As the political climate in both the United States and the University becomes more volatile, UNC students are continuing to fight for their beliefs. 

Last night a group of UNC students, bound by nothing except a common school and a passion for the rights of undocumented Americans, held a panel to discuss the consequences of the Trump administration’s decision to end Deferred Action for Childhood Arrivals. 

“We’re not an organization,” said Barbara Sostaita, the event’s head organizer and moderator of the discussion. “We’re individuals.”

The auditorium in the FedEx Global Education Center was nearly full. Students, professors and administrators came out to listen and learn from the panelists about what the policy change might mean for the future. 

Concerned students arranged the grassroots-style event to ease the stress felt by their peers and UNC workers who may face blowback from the administration’s decision. One critical goal for the organizers of the panel is to establish safe spaces for students that feel uncomfortable or in danger, or need someone to talk to.  

UNC administration was put on the spot in the early stages of discourse — Ronald Strauss, executive vice provost and chief international officer for UNC — was a panel member and fielded one of Sostaita’s first questions.

She referenced a mass email from Chancellor Carol Folt addressing DACA, which said, “We will be working closely with UNC General Administration and others to more fully understand yesterday’s announcement by the President and will keep you updated.” 

“We were hoping that you can update us right now,” Sostaita said. 

Strauss admitted the statement was hastily thrown together in a coffee shop in London, where he and his colleagues learned of the news, but nevertheless assured the audience that the University stood with its workers and students. 

“It was a statement of solidarity and thought,” he said.

The administration will meet with students next Friday to discuss the inclusion of safe spaces on campus at the request of the panel’s organizers.

The elimination of the DACA program will force the more than 27,000 North Carolinians who benefit from it to explore other options.

Two of the panelists, Raul Pinto and Yesenia Polanco-Galdamez, are immigration attorneys. They talked to the audience about ways undocumented Americans and their families can reduce their risk of deportation. 

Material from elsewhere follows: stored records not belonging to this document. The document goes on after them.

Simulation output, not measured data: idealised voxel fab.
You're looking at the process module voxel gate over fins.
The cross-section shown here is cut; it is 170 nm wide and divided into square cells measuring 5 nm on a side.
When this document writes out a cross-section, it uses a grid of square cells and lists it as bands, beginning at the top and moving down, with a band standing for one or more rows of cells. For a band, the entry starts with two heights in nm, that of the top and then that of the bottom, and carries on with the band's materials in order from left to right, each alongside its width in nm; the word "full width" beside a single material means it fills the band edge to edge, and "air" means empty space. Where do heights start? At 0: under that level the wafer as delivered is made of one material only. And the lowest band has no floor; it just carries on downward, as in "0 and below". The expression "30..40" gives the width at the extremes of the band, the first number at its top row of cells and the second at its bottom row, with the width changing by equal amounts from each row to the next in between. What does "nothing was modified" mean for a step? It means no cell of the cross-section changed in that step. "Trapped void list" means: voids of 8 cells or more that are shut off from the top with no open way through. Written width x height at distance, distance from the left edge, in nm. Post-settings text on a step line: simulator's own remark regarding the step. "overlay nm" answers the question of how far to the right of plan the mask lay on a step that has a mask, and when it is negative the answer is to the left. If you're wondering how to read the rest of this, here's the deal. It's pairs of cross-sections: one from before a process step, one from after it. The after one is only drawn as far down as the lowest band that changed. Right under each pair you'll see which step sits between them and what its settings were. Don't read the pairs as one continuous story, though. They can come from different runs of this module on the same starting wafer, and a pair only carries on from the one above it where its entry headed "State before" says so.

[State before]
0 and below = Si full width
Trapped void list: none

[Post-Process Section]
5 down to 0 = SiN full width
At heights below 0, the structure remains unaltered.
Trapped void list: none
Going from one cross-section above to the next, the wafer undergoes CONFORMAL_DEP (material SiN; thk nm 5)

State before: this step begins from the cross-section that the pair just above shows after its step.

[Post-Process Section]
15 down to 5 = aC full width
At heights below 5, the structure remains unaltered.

The final two members of the panel, UNC alum Emilio Vicente and senior Rubi Quiroz, appealed to the crowd’s emotions by offering stories of the adversity they faced growing up as undocumented Americans. They framed the issue as humanitarian rather than political. 

“We are human beings first and foremost,” Vicente said. 

Quiroz tried to convey the anxiety she and students in her position cope with. As someone who benefits from DACA, she is especially nervous about the road ahead.

“It’s almost like your expiration date — you won’t be able to move forward past that,” Quiroz said.

 Pinto, one of the immigration attorneys, then jumped into the conversation.

 “No one in this country who has been working, who has been going to school, who has been paying taxes, should have an expiration date,” he said. 

The crowd applauded in agreement in what was perhaps the panel’s most poignant moment. 

A Ph.D. candidate in the School of Education, Lucia Mock, was particularly enraged at the Trump administration’s decision.

“It's a fundamental betrayal of the trust that these young people have put in our government and in our future,” she said. “It’s cruelty personified.”